From: Mykyta Yatsenko <mykyta.yatsenko5@gmail.com>
To: bot+bpf-ci@kernel.org, bpf@vger.kernel.org, ast@kernel.org,
andrii@kernel.org, daniel@iogearbox.net, kafai@meta.com,
kernel-team@meta.com, eddyz87@gmail.com, memxor@gmail.com,
herbert@gondor.apana.org.au
Cc: yatsenko@meta.com, martin.lau@kernel.org,
yonghong.song@linux.dev, clm@meta.com, ihor.solodrai@linux.dev
Subject: Re: [PATCH bpf-next v4 03/11] bpf: Implement resizable hashmap basic functions
Date: Thu, 14 May 2026 11:59:07 +0100 [thread overview]
Message-ID: <188d8000-356c-4e7e-ac4b-4ab78ef0a81d@gmail.com> (raw)
In-Reply-To: <faddde9d9654bea549cb0acf434a4dcd06217d795a0717af028a61e453ce8ea6@mail.kernel.org>
On 5/14/26 12:21 AM, bot+bpf-ci@kernel.org wrote:
>> diff --git a/kernel/bpf/hashtab.c b/kernel/bpf/hashtab.c
>> --- a/kernel/bpf/hashtab.c
>> +++ b/kernel/bpf/hashtab.c
>> @@ -9,6 +9,7 @@
>> #include <linux/rculist_nulls.h>
>> #include <linux/rcupdate_wait.h>
>> #include <linux/random.h>
>> +#include <linux/rhashtable.h>
>> #include <uapi/linux/btf.h>
>> #include <linux/rcupdate_trace.h>
>> #include <linux/btf_ids.h>
>
> [ ... ]
>
>> @@ -2739,3 +2740,383 @@ static void htab_of_map_free(struct bpf_map *map)
>> BATCH_OPS(htab),
>> .map_btf_id = &htab_map_btf_ids[0],
>> };
>> +
>> +struct rhtab_elem {
>> + struct rhash_head node;
>> + /* key bytes, then value bytes follow */
>> + u8 data[] __aligned(8);
>> +};
>> +
>> +struct bpf_rhtab {
>> + struct bpf_map map;
>> + struct rhashtable ht;
>> + struct bpf_mem_alloc ma;
>> + u32 elem_size;
>> +};
>
> [ ... ]
>
>> +static int rhtab_delete_elem(struct bpf_rhtab *rhtab, struct rhtab_elem *elem, void *copy,
>> + u64 flags)
>> +{
>> + int err;
>> +
>> + /*
>> + * disable_instrumentation() mitigates the deadlock for programs running in NMI context.

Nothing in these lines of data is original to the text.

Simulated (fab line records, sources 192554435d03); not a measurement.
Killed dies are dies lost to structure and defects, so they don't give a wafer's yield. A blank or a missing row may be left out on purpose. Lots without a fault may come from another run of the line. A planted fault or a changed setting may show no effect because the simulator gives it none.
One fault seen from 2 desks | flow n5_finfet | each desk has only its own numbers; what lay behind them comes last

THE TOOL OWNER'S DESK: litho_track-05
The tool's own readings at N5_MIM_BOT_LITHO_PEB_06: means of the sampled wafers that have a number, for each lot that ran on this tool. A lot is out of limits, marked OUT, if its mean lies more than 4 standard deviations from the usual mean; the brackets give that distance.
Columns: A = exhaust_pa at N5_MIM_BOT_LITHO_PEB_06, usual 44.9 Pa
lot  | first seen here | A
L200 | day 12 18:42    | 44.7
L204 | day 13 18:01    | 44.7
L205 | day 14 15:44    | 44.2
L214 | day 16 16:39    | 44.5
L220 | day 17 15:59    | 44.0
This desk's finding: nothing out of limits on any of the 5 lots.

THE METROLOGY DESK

>> + * rhashtable locks bucket with local_irq_save(). Only NMI programs may reenter
>> + * rhashtable code, bpf_disable_instrumentation() disables programs running in NMI, except
>> + * raw tracepoints, which we don't have in rhashtable.
>> + */
>> + bpf_disable_instrumentation();
>> + err = rhashtable_remove_fast(&rhtab->ht, &elem->node, rhtab_params);
>> + bpf_enable_instrumentation();
>
> Alexei Starovoitov suggested in v1 that update/delete operations should
> check 'if (irqs_disabled()) return -EBUSY' to prevent deadlocks when
> called from IRQ/NMI contexts.
>
> The v4 implementation uses bpf_disable_instrumentation() instead, which
> only prevents NMI-based tracing programs but does not address the softirq
> deadlock scenario described by Sashiko bot in v3: if a syscall holds the
> bucket lock and is interrupted by hardware IRQ that schedules softirq
> (e.g., XDP/TC program), the softirq would deadlock trying to acquire the
> same bucket lock.
>
> Does the bpf_disable_instrumentation() approach prevent this scenario?
>
> Link: https://lore.kernel.org/all/CAADnVQKvp2tnQSWW4Kh3ofGLvaEYJ47kyZeNUscAH_DShw8XHw@mail.gmail.com/
>
>> +
>> + if (err)
>> + return err;
>> +
>> + if (copy) {
>> + rhtab_read_elem_value(&rhtab->map, copy, elem, flags);
>> + check_and_init_map_value(&rhtab->map, copy);
>> + }
>> +
>> + bpf_mem_cache_free_rcu(&rhtab->ma, elem);
>> + return 0;
>> +}
>
> [ ... ]
>
>> +static long rhtab_map_update_existing(struct bpf_map *map, struct rhtab_elem *elem, void *value,
>> + u64 map_flags)
>> +{
>> + void *old_val = rhtab_elem_value(elem, map->key_size);
>> +
>> + if (map_flags & BPF_NOEXIST)
>> + return -EEXIST;
>> +
>> + if (map_flags & BPF_F_LOCK)
>> + copy_map_value_locked(map, old_val, value, false);
>> + else
>> + copy_map_value(map, old_val, value);
>> + return 0;
>> +}
>> +
>> +static long rhtab_map_update_elem(struct bpf_map *map, void *key, void *value, u64 map_flags)
>> +{
>> + struct bpf_rhtab *rhtab = container_of(map, struct bpf_rhtab, map);
>> + struct rhtab_elem *elem, *tmp;
>> +
>> + if (unlikely((map_flags & ~BPF_F_LOCK) > BPF_EXIST))
>> + return -EINVAL;
>> +
>> + if ((map_flags & BPF_F_LOCK) && !btf_record_has_field(map->record, BPF_SPIN_LOCK))
>> + return -EINVAL;
>
> The commit message claims 'Users requiring consistent reads should use
> BPF_F_LOCK', but can BPF_F_LOCK actually work with BPF_MAP_TYPE_RHASH?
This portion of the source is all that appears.